What's with a knowledge graph?
Posted
The phrase Knowledge Graph has been gradually increasing in use ever since Google popularized the term to describe their repository of structured knowledge back in May 2012. I still encounter a lot of confusion about what a Knowledge Graph is and why they are worth investing in.
In my view, Knowledge Graphs play a critical role in connecting data. To start, let’s consider what a graph is and why it differs from traditional forms of data representation and storage. In my mind, there are two fundamental differences, grounded in the idea that a graph should be able to store anything we want without pre-existing configuration.
For the rest of this post, let’s discuss the shape of data: Consider how we normally structure data, in tables, as the Google Trends data above:
Month | “Knowledge Graph”: (United States) |
---|---|
2012-05 | 100 |
2012-06 | 14 |
2012-07 | 6 |
2012-08 | 10 |
2012-09 | 7 |
2012-10 | 9 |
2012-11 | 4 |
2012-12 | 10 |
The data has two columns, month and “Knowledge Graph”: (United States) which, looking at the trends we learn is the interest – out of 100 – for that month.
We can easily add other data points by adding additional columns (notice the values rebase to accommodate the far greater interest in Data Science as a search term)
Month | “Knowledge Graph”: (United States) | “Data Science”: (United States) |
---|---|---|
2012-04 | <1 | 9 |
2012-05 | 13 | 8 |
2012-06 | 2 | 6 |
2012-07 | 1 | 5 |
2012-08 | 2 | 10 |
2012-09 | 1 | 16 |
2012-10 | 2 | 12 |
Representing data in tables such as these works well for human interpretation, but has some implications:
- There is a row level connection between data points: in this example, each row is a month of data for two different facts: search interest for two different terms.
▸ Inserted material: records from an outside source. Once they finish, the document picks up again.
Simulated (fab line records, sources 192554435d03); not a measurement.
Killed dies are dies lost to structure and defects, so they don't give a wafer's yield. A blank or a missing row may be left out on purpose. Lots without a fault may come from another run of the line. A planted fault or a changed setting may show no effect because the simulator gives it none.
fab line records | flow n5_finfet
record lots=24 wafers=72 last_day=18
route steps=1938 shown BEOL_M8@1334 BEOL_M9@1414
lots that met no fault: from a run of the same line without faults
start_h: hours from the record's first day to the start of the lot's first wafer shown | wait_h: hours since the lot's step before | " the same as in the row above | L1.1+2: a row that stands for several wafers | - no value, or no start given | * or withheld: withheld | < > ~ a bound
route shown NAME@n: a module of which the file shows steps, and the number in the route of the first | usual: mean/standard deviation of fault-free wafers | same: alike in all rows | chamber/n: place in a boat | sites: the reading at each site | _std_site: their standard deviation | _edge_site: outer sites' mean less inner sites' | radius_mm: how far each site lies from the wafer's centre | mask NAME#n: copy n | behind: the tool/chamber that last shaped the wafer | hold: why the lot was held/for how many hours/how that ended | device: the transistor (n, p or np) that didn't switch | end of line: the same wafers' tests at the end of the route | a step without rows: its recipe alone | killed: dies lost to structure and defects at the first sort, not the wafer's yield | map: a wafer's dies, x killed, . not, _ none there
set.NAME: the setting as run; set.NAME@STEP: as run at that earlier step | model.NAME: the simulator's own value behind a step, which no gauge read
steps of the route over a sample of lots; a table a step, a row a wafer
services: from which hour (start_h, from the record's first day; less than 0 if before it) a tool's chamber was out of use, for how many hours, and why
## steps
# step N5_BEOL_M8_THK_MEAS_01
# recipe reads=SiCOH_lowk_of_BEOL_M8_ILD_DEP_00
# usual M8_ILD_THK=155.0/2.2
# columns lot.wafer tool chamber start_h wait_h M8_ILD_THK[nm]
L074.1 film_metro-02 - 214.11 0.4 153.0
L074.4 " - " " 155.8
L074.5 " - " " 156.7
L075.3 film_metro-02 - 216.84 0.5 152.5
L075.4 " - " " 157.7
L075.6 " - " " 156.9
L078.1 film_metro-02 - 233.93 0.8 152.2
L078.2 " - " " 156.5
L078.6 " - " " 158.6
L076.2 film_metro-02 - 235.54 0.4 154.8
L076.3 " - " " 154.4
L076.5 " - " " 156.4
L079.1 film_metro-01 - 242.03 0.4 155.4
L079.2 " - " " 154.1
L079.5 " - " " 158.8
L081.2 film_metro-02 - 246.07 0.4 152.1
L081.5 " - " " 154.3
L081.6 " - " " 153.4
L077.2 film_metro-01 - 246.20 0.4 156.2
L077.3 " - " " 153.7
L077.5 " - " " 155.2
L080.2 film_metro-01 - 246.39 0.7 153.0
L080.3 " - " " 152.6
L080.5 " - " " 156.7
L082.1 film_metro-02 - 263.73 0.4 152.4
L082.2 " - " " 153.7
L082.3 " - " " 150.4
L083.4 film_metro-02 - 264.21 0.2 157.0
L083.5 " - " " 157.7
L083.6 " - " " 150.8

- If we don’t have the data for a particular month, we must leave the cell blank, potentially making our table increasingly sparse as it widens.
- A new table is required to represent the data that is structured by something other than month.
- There is an implicit sort order in the table (by month). The wider and longer a table gets the more likely we will need to access by something other than month, requiring us to either scan the whole table or define and manage a secondary index on the table to speed up access.
- Software must be built to accommodate tables of any width (or force a hard limit on width). This complicates design and implementation.
These limitations mean that it is not possible for table-based systems (the pre-eminent data storage model of today) to store arbitrary data without some degree of design ahead of storage to create a schema of collaborating tables. In a relational database this is strictly enforced (the data must fit the schema). In big data systems such as Hadoop the table is defined as data is stored and then relationships between them managed at query time.
If ever wider tables are not a workable answer, what is?
Well, what if the tables are only ever three columns, guaranteed? Can we model and store any arbitrary data in that form? It turns out we can, and that’s the underlying storage model for a knowledge graph: one fact per row. The three columns are:
- Subject – the thing we want to talk about
- Predicate – the attribute of the thing
- Object – the fact
Considering the month of May & June 2012, above, we might represent the search interest for the two topics in the following way:
Subject | Predicate | Object |
---|---|---|
Search_Interest_2012_05 | KG_Count | 13 |
Search_Interest_2012_05 | DS_Count | 8 |
Search_Interest_2012_06 | KG_Count | 2 |
Search_Interest_2012_06 | DS_Count | 6 |
A first glance this might seem like a very repetitive way of storing & representing data. That’s correct. But consider the benefits:
- Since the system knows that the data will only ever have three columns it can be optimized for storage and retrieval of the data. (Compression techniques can be used to remove a lot of that repetition in storage).
- A single row is meaningful. It contains a single fact, and since we know that there will only ever be three columns, we don’t need the header to interpret the row.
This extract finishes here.